Redefining what it means to be Japanese: filmmaker Ema Ryan Yamazaki on her life and work

Exactly how much Britain’s two favourite TV soap operas and a much loved police procedural series might have influenced Yamazaki’s latest feature-length documentary, The Making of a Japanese (2023), is debatable.

Ema Ryan Yamazaki grew up watching British TV soap operas Coronation Street and EastEnders and police procedural series The Bill. Photo: Ema Ryan Yamazaki/Cineric Creative

The film, which traces a year in the lives of Tokyo junior school pupils, will be available to stream in Hong Kong on Now TV’s documentary channel, Now True.

The Making of a Japanese, Yamazaki’s third major documentary, received its world premiere at the Tokyo International Film Festival last autumn and is now on a world tour, with screenings everywhere from Thailand to the United States.

It did not have to travel far for its impact to register. The audience reaction at the premiere “was overwhelming and surprisingly emotional”, says Yamazaki from her home in Tokyo.

“People were crying at various points, feeling nostalgic for their childhoods and the education system they grew up with,” she says. “It was emotional for me, too. It’s been a long journey: I had the idea for the film 10 years ago.
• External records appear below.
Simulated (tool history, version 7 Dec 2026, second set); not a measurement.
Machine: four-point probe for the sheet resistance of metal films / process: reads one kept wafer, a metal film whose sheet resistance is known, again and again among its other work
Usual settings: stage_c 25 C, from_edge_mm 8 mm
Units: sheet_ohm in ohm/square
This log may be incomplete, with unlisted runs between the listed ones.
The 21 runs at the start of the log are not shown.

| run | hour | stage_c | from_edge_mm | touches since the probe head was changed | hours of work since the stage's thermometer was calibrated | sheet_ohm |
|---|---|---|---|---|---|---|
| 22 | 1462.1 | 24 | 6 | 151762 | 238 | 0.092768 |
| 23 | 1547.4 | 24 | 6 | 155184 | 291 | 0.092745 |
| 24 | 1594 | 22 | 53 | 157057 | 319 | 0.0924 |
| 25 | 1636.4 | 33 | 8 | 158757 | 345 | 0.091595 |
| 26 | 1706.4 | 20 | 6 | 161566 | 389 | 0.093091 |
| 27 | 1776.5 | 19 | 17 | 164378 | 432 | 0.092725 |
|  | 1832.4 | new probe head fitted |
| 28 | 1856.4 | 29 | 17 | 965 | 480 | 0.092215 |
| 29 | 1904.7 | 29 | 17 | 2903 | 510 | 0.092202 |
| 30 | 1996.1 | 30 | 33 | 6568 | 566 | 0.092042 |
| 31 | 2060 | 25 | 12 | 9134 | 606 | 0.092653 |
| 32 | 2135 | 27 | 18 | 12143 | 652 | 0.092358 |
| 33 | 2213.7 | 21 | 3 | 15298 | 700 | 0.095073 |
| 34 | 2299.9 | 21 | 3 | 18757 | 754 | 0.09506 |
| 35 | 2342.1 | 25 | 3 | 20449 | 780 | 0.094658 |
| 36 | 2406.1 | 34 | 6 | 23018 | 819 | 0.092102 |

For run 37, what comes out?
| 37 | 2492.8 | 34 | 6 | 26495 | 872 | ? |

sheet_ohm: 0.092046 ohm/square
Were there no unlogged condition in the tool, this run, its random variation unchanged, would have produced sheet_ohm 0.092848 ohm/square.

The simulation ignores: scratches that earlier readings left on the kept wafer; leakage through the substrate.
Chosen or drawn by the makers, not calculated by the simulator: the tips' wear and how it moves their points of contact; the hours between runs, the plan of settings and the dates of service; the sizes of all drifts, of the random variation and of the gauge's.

“The Japanese school system is one of those things you take for granted and it gets a bad rap. There’s a lot of negativity around Japanese education and I understand its issues.

“But it’s the only system where we clean our own classrooms and serve each other lunch. These kids are learning responsibility at a young age – that’s something we should acknowledge and other countries can learn from.

“There’s also what could be changed, especially in modern times. People got what I was trying to do, which was a great feeling.”

Born in Kobe and raised by her Japanese mother and English father in Osaka, Yamazaki, 35, was exposed to the delights of British television “during many summers and Christmases in Bury, Greater Manchester, with my grandparents” as well as its classrooms.

“I went to school in Bury at five,” she says. “I was in [local newspaper] the Bury Times as ‘the Asian girl’.”

Yamazaki on location. The Making of a Japanese received its world premiere at the Tokyo International Film Festival last autumn. Photo: Eric Nyari/Cineric Creative

Yamazaki’s early education continued in Japan – and its importance would become clear when she left home to study documentary making and editing at New York University.

Not looking “like a traditional Japanese”, she says, she left Japan “at 19, thinking I might never live here again because I was so frustrated”.

“I wasn’t comfortably Japanese. I wanted to be, but it felt like no one was treating me that way, so I had a negative view and it took the next decade and a half to get here.

“I lived in New York for almost 10 years and came of age there, [but] now I’m comfortable with my relationship with Japan,” she says.

“I get that people won’t always see me as Japanese, especially with an American husband and a very white-looking child. But I’m enjoying redefining that and playing with expectations.

“That’s why the films I make about Japan are done in a way that maybe only I can: I know what it’s like to be in Japan but also how the outside world sees it, and what it takes to tell nuanced stories that aren’t about sushi and samurai.

“It took leaving here to appreciate day-to-day things: the trains being on time all the time, things being so clean and us having some sort of harmonious community, for better or worse. Japan took me on that journey; I’m so glad I have that.

“And looking back, the foundation of every part of me as a Japanese person was taught in those six years in elementary school.”

A scene from Koshien: Japan’s Field of Dreams. Photo: Cineric Creative

Yamazaki, who has worked extensively with national broadcaster NHK, is now researching her third Japan-centric documentary, which will star “the adults of Japan”.

“I want to feature a traditional company and explore its inner workings and generational shifts, using it to think about what’s happening in society,” she says.

“Japan is going through a reckoning of what traditions we keep and what we update as times change. Exploring that with people in different positions is what I’m interested in.”

That will make a trio of big-ticket documentaries about Yamazaki’s homeland: her first, Koshien: Japan’s Field of Dreams (2019), is an examination of Japaneseness filtered through the national obsession with baseball – which, for Yamazaki, curiously, is where it all began.

“I grew up a ridiculously intense fan of Ichiro Suzuki, the best player in Japan, who joined the Seattle Mariners in 2001. He was a pioneer. I read a book about him when I was at a very impressionable age,” she says, “and through him I learned about working hard and becoming the best at what you do.

“When he went to the US it gave me the idea to leave one day and pursue something – and ultimately I decided on film. I decided that was going to be my baseball.”